"Now Listen to Me..."
Just some thoughts on current happenings:
There are 16 recommended films to watch on Turner Classic Movies in the U.S. this month:
Those who missed TCM's showing of Bonnie and Clyde last month will have another chance to see this watershed gangster saga, re-imagined as the mythical romantic exploits of an impossibly gorgeous but infamous couple in crime. A prior review here includes last month's special contribution from Bob DiMucci who informatively reports on some of the film's critical responses at the time of its release. Following that, are my personal recollections at the tender age of 12 upon seeing this radically-new expeditious approach to American cinematic storytelling. The Barrow Gang will strike on TCM Saturday, November 4 at 5pm PST.
“What did it matter where you lay once you were dead? In a dirty sump or in a marble tower on top of a high hill? You were dead, you were sleeping the big sleep, you were not bothered by things like that …” Thus, the title of Raymond Chandler’s first Philip Marlowe private detective novel is explained in his book, although absent in the two subsequent film translations of 1946’s The Big Sleep.
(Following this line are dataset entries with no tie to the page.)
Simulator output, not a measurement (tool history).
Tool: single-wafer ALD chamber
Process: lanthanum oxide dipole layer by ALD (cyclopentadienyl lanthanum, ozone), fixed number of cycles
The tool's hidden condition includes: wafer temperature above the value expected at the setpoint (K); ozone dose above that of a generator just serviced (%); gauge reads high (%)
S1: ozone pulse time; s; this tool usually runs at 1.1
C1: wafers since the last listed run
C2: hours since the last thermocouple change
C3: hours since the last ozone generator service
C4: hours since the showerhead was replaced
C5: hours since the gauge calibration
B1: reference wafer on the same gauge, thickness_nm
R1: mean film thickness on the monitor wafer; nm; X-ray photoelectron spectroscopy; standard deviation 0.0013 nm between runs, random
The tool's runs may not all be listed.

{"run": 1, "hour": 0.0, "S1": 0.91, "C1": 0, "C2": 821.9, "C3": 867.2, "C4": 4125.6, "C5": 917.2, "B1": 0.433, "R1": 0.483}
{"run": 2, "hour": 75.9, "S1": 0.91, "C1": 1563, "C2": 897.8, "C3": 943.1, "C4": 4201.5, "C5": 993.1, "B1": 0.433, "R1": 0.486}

There was a pre-release version of the film made during WWII that was shown to some U.S. servicemen but was subsequently shelved because its studio, Warner Bros., wanted to rush a few of their war-themed films into theatres while the subject was still topical. One of these war pictures, Confidential Agent (1945), was heavily criticised for Lauren Bacall’s unconvincing performance. Fearing further critical backlash regarding Bacall in The Big Sleep, her agent Charles Feldman, along with producer Jack L. Warner, decided that re-shoots were necessary— ones that would capitalise on star Humphrey Bogart and Bacall’s previous film and real-life romantic chemistry— who sizzled in their first on screen pairing together, To Have and Have Not (1944). These lively scenes of sexual innuendo in The Big Sleep's theatrical version (contributed by an uncredited Julius Epstein of Casablanca fame) added caviar to the oyster, creating the ultimate cinematic aphrodisiac. The pair's enhanced romantic involvement (not present in Chandler's novel) also strengthened Marlowe's resolve to protect Bacall's character. The widely-released version even dropped some scenes to tighten the pace, one in particular that allowed a summarisation of “who killed whom”, helpful to those viewers diligently trying to follow The Big Sleep’s exhaustively complicated plot. Another significant change concerned actress Pat Clark (Mona Mars) from the pre-release version being replaced by Peggy Knudsen in the theatrical release due to Clark’s unavailability during re-shoots.
The Big Sleep’s chain of events are practically impossible to nail down due to the countless scores of characters, some of whom are never seen, unwitnessed activities, and speculations that are often made while other significant events and conflicts occur during our central character’s investigation. Marlowe (Humphrey Bogart adeptly personifying himself) is our guide through this labyrinth of blackmail, gambling debts, love triangles, organised crime, drugs, pornography, and murder. He may act like he’s on top of things, yet still appears to be surmising as to what’s really going down. This is due to the numerous characters being present when the most malicious acts he’s failed to personally witness are committed. If one cannot figure it all out, don’t worry, neither could the filmmakers nor even Raymond Chandler!
Compensating for this confusing pile up of plot exposition is The Big Sleep’s one-of-a-kind, immensely satisfying character interactions. Scriptwriters William Faulkner, Leigh Brackett and Jules Furthman adapting Chandler’s novel, have creatively gone all out to make each and every battle of wits and bravado encounters of the most engrossing kind. No less captivating and unique are those preciously congenial meeting of the minds, brilliantly composed for maximum delight with their infinitely quotable repartee. Viewers are certain to remember these scrumptious exchanges as long as they don’t get too distracted by the plot mechanics. Everyone involved in bringing this film to life seem to be having a blast including stars Bogart and Bacall, supporting actors Martha Vickers, Dorothy Malone, John Ridgely, and Charles Waldron, et al, composer Max Steiner contributing one of his more playful, enthusiastic but appropriate scores and, most of all, director Howard Hawks who passionately aligns and encourages his talented contributors in such superb fashion. The Big Sleep (the theatrical version) will awaken Saturday, November 4 at 5pm PST.
Complaining about the far-fetched circumstances in films noir is like objecting to the lack of realism in a Picasso painting. What I mean is that lovers of these criminally rich cinematic delights oughtn’t to bother picking out the implausibilities, since it is practically a hallmark of noir's style. These thoughts immediately came to mind when confronted with the relatively little known noir thriller Split Second (1953) about a criminal gang on the run, hostages in tow, who have purposely chosen a nuclear testing site as their hide out, one that is set to be employed sooner than they expect.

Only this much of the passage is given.